"Histogram of Oriented Gradients" (HOG) feature detector for computer vision

Question 1

Here is a function that I've only slightly modified from its original context, found here.

Before mentioning anything else, it should be noted that I'm desperately trying to optimize this code for speed. It presently takes about 5.25 seconds to execute and it appears as though the bottleneck is happening in the for-loop.

In a nutshell, this function expects the user to have SimpleCV installed and expects, at a minimum, to be passed a SimpleCV.Image instance.

Does anybody have some clever approach for speeding things up? Ideally I'd be able to run this on a real-time webcam feed at 30 frames-per-second, but I'm not getting my hopes up.

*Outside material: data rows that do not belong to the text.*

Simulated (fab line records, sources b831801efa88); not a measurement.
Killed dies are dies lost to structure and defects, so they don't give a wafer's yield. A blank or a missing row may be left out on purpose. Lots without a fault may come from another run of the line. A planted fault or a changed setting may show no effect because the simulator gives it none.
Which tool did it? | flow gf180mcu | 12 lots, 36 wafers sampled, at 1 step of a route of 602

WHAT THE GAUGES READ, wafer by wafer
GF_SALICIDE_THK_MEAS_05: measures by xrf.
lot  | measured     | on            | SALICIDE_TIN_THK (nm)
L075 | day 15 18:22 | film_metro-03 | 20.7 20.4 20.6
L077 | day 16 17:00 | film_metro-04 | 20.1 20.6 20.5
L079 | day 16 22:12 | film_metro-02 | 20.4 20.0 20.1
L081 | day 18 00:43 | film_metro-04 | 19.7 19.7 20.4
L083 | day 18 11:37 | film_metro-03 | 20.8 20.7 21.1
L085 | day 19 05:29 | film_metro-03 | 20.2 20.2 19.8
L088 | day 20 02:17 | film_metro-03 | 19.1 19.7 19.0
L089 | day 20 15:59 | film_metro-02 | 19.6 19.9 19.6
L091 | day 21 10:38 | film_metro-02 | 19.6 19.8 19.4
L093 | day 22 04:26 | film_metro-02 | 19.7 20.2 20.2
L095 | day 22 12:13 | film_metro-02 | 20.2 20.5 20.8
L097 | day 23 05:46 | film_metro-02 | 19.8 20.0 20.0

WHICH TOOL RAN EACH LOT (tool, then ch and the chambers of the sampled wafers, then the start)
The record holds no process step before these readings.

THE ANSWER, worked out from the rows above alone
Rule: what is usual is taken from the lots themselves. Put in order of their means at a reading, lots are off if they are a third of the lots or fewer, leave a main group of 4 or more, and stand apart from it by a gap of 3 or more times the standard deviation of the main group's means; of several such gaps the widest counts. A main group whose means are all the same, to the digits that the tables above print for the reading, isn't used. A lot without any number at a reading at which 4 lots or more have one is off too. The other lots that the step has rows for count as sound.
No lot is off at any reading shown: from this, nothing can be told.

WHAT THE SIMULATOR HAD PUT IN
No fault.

from itertools import product
from math import floor, pi
import numpy as np
import cv2 # opencv 2
def findHOGFeatures(img, n_divs=6, n_bins=6):
 """
 **SUMMARY**
 Get HOG(Histogram of Oriented Gradients) features from the image.
 **PARAMETERS**
 * *img* - SimpleCV.Image instance
 * *n_divs* - the number of divisions(cells).
 * *n_divs* - the number of orientation bins.
 **RETURNS**
 Returns the HOG vector in a numpy array
 """
 # Size of HOG vector
 n_HOG = n_divs * n_divs * n_bins
 # Initialize output HOG vector
 # HOG = [0.0]*n_HOG
 HOG = np.zeros((n_HOG, 1))
 # Apply sobel on image to find x and y orientations of the image
 Icv = img.getNumpyCv2()
 Ix = cv2.Sobel(Icv, ddepth=cv.CV_32F, dx=1, dy=0, ksize=3)
 Iy = cv2.Sobel(Icv, ddepth=cv.CV_32F, dx=0, dy=1, ksize=3)
 Ix = Ix.transpose(1, 0, 2)
 Iy = Iy.transpose(1, 0, 2)
 cellx = img.width / n_divs # width of each cell(division)
 celly = img.height / n_divs # height of each cell(division)
 #Area of image
 img_area = img.height * img.width
 #Range of each bin
 BIN_RANGE = (2 * pi) / n_bins
 # m = 0
 angles = np.arctan2(Iy, Ix)
 magnit = ((Ix ** 2) + (Iy ** 2)) ** 0.5
 it = product(xrange(n_divs), xrange(n_divs), xrange(cellx), xrange(celly))
 for m, n, i, j in it:
 # grad value
 grad = magnit[m * cellx + i, n * celly + j][0]
 # normalized grad value
 norm_grad = grad / img_area
 # Orientation Angle
 angle = angles[m*cellx + i, n*celly+j][0]
 # (-pi,pi) to (0, 2*pi)
 if angle < 0:
 angle += 2 * pi
 nth_bin = floor(float(angle/BIN_RANGE))
 HOG[((m * n_divs + n) * n_bins + int(nth_bin))] += norm_grad
 return HOG.transpose()

Question 2

Can you add the missing import statements so that this is runnable, please?

Question 3

@GarethRees, done, sorry about that! Naturally, you'll still need to import SimpleCV and create an Image instance to pass to the function. I suggest doing so as follows: img = SimpleCV.Image('lenna'). Also note, that doing from SimpleCV import * will handle all imports correctly.

Question 4

Hello. :) You need to profile your code to know where the bottleneck is, and to see whether you can improve things or not. Maybe you're spending a lot of time in SimpleCV or OpenCV. Unfortunately, "it looks like the for loop is slow" doesn't help much.

Question 5

@QuentinPradet, I did in fact profile using iPython's %prun magic -- I should have mentioned that. The reason I point directly to the for-loop iteration is because the function responsible for the most cumulative execution time is math.floor, which is called exactly once per loop, and the number of calls to said function matches the number of loop iterations. I'll try GarethRees' vectorization approach and post a more detailed profiler output if needed.

Question 6

As you indicated in the question, you need to vectorize the for loop:

it = product(xrange(n_divs), xrange(n_divs), xrange(cellx), xrange(celly))
for m, n, i, j in it:
 # grad value
 grad = magnit[m * cellx + i, n * celly + j][0]
 # normalized grad value
 norm_grad = grad / img_area
 # Orientation Angle
 angle = angles[m*cellx + i, n*celly+j][0]
 # (-pi,pi) to (0, 2*pi)
 if angle < 0:
 angle += 2 * pi
 nth_bin = floor(float(angle/BIN_RANGE))
 HOG[((m * n_divs + n) * n_bins + int(nth_bin))] += norm_grad

If you look at what this is doing, you're effectively labelling every pixel in the magnit array with a number below n_HOG, and then summing the normalized values for the pixels with each label.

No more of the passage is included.